Application of the Sale of Goods Act
28For the reasons that follow, the applicant did not provide adequate evidence to demonstrate that Family A owned the ATV as per the rules set out in the Sale of Goods Act.
29The respondent argues that if there is an unclear intention of the transfer of chattels, one must look to the following rules outlined in section 19 of the Sale of Goods Act which states:
Rule 1: Where there is an unconditional contract for the sale of specific goods in a deliverable state, the property in the goods passes to the buyer when the contract is made and it is immaterial whether the time of payment or the time of delivery or both is postponed.“
Rule 2: Where there is a contract for the sale of specific goods and the seller is bound to do something to the goods for the purpose of putting them into a deliverable state, the property does not pass until such thing is done and the buyer has notice thereof.

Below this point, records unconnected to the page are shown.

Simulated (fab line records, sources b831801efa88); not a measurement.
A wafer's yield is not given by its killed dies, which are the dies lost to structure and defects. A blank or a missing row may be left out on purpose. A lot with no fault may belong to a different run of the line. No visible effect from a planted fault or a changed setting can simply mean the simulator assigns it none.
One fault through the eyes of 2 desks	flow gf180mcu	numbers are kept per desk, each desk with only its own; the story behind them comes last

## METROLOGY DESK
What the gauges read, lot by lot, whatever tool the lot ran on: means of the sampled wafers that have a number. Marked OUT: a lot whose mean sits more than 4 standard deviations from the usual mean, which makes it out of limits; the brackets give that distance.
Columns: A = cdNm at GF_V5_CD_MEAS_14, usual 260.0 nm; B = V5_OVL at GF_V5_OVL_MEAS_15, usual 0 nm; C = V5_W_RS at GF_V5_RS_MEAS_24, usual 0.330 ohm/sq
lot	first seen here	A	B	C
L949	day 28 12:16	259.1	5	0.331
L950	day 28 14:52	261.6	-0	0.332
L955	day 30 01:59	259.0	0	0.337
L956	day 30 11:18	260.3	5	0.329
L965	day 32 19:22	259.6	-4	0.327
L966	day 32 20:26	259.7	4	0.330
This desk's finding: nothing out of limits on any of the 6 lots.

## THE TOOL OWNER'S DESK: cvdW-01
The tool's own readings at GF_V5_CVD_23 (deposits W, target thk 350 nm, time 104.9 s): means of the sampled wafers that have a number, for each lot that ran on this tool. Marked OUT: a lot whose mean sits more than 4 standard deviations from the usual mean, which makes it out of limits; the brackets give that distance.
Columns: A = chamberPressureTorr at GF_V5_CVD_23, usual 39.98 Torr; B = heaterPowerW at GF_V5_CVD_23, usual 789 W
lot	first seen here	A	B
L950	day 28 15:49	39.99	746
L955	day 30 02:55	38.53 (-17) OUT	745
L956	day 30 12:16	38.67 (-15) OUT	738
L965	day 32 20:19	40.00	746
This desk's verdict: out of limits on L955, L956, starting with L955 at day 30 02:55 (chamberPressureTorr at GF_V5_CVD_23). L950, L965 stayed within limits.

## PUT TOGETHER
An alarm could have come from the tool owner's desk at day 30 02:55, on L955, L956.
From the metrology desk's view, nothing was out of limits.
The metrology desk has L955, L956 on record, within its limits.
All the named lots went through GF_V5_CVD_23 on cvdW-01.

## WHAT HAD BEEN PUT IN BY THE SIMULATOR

30The applicant argues that Rule 1 applies as the couples had a meeting of the minds which constituted an unconditional contract for the sale of the ATV. I disagree that Rule 1 applies to this case due to the inconsistencies in the evidence. For example, the memo line on the $20,000.00 cheque did not list the ATV as an item purchased. While this may be a small detail, the number of discrepancies in the evidence, do not add up. In addition, the applicant and his friend asked for S.H’s (Family B) permission to ride the ATV on the date of the incident. If it was clear that the ownership had transferred to Family A on that date it does not make sense that they would ask S.H. (Family B) for her permission to drive it.
31Finally, the affidavit of G.E. (Family A) indicated that he did not intend to take ownership of the chattels along with the ATV until the date of closing August 19, 2015, after the incident. In the same affidavit, G.E. contends that shortly following the accident he tried to add the ATV as newly acquired vehicle, which is contradictory to his previous statement that he did not intend to take ownership of the ATV until August 19, 2015.
32These conflicts, in my view do not demonstrate “a meeting of the minds” as argued by the applicant in his submissions. Consequently, I find the respondent’s application and interpretation of Rule 2 more convincing.
Was the ATV in a deliverable state?
33With respect to the application of Rule 2, I agree with the respondent that I must determine whether the ATV was in a deliverable state. To determine whether it was in a deliverable state I must look at Section 8 of the ORVA which sets out the conditions which must be met for the transfer of ownership:
a) Remove number plate from vehicle;
b) Upon delivery – complete transfer section of the vehicle portion of the permit and give to the new owner;
c) Retain the plate portion of the permit.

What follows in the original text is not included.